Thank you to Walter Giersbach for sharing this review with me! You can also find it on Goodreads.
Take This Writer Very Seriously
It’s presumptuous to think my review of “Since We Fell” will add anything to Mr. Lehane’s stature. But I’m compelled to say that the first two-thirds of the novel gave me insights into agoraphobia, acute anxiety and fear of the world around us. I could say, “Yes, I know what your character feels because I’ve been there,” and isn’t that why writers write? To communicate as well as entertain.
It doesn’t help that our current times add to everyone’s dis-ease and anxiety. I come by my neuroses (not yet debilitating like Lehane’s chief character, Rachel) with valid credentials: Recognition of my mortality at age 77 and grief over losing a wife of 46 years. This story delves deeply into character that seems very familiar.
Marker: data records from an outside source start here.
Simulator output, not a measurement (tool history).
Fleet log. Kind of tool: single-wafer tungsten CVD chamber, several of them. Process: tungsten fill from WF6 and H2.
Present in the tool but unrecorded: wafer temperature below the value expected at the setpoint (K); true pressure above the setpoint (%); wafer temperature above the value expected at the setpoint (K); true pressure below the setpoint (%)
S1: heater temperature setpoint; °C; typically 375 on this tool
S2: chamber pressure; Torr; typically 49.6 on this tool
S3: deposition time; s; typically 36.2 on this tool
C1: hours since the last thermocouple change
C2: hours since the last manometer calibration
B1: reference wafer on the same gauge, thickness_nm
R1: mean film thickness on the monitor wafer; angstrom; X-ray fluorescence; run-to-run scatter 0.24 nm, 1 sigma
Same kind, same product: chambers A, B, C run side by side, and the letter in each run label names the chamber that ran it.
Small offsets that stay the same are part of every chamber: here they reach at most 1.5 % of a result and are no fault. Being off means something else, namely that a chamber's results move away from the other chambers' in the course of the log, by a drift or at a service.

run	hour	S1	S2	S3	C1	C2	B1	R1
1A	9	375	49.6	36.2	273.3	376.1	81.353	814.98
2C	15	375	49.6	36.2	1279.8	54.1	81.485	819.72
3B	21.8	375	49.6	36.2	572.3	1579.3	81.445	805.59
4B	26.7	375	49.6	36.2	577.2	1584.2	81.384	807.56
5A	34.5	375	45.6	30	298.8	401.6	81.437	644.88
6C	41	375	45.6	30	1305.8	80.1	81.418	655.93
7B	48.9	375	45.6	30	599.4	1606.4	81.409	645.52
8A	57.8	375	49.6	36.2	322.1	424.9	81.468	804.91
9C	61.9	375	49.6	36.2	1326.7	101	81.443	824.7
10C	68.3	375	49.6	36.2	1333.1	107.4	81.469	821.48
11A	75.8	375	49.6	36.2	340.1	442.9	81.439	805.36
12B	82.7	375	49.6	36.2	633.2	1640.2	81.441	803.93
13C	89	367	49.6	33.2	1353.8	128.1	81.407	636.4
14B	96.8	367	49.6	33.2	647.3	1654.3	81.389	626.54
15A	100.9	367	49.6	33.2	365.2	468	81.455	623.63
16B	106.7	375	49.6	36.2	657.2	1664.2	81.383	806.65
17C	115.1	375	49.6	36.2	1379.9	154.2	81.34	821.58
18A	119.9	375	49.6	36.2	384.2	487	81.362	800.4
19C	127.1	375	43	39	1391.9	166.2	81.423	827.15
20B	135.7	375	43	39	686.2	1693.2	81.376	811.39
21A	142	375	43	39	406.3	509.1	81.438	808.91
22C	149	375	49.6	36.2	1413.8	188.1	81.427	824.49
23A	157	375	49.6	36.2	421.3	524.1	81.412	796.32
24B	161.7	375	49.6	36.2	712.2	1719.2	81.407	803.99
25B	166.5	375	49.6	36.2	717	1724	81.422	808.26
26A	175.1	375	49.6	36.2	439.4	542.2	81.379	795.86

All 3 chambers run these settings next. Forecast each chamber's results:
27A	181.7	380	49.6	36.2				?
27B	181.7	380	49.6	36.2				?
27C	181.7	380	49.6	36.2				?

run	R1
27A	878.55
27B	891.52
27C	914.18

Writers of crime fiction often aspire to be taken seriously. Chandler felt this. Philip Dick wanted to be taken “seriously.” I believe Lehane now can legitimately join the ranks of major authors interpreting our trying times. Not the crimes, but just the difficulties of coping with one day after another and fear that the wolf is overtaking you.
Take this passage as Brian’s partner Caleb says, “When we were young, at a crucial time in the development of our selves, Brian and I were great friends. Now he’s where he is and I’m where I am…and I’m not sure who we are anymore. When you spend so much time in the skins of others that you don’t recognize the smell of your own anymore, maybe the only allegiance you owe is to the people who remembered you before the makeup and the stagecraft took over.”
Then — surprise! — the last third of “Since We Fell” races ahead with “reveals” that Rachel was not irrational in suspecting her husband of lying and infidelity. There’s a magnificent $75 million scam taking place under her nose. People die violently. Rachel and her husband are on the run as the very bad guys close in.
This is also an urban-centric novel. Many of Lehane’s novels center on the Boston area. He’s a Boston boy the way Raymond Chandler was a Californian, Faulkner a Mississippian. I feel a kindred spirit for Boston because of that year I lived in Cambridge. Boston is, like New York and a few other cities, a personality in its own right. Robert S. Parker knew that when his heir apparent Ace Atkins set Lullaby in that city and included a street map in the frontispiece.
This is the 10th Dennis Lehane novel I’ve read and it’s by far the best of the best.
posted to Goodreads 6/30/17
Thank you Walter! I have some catching up to do!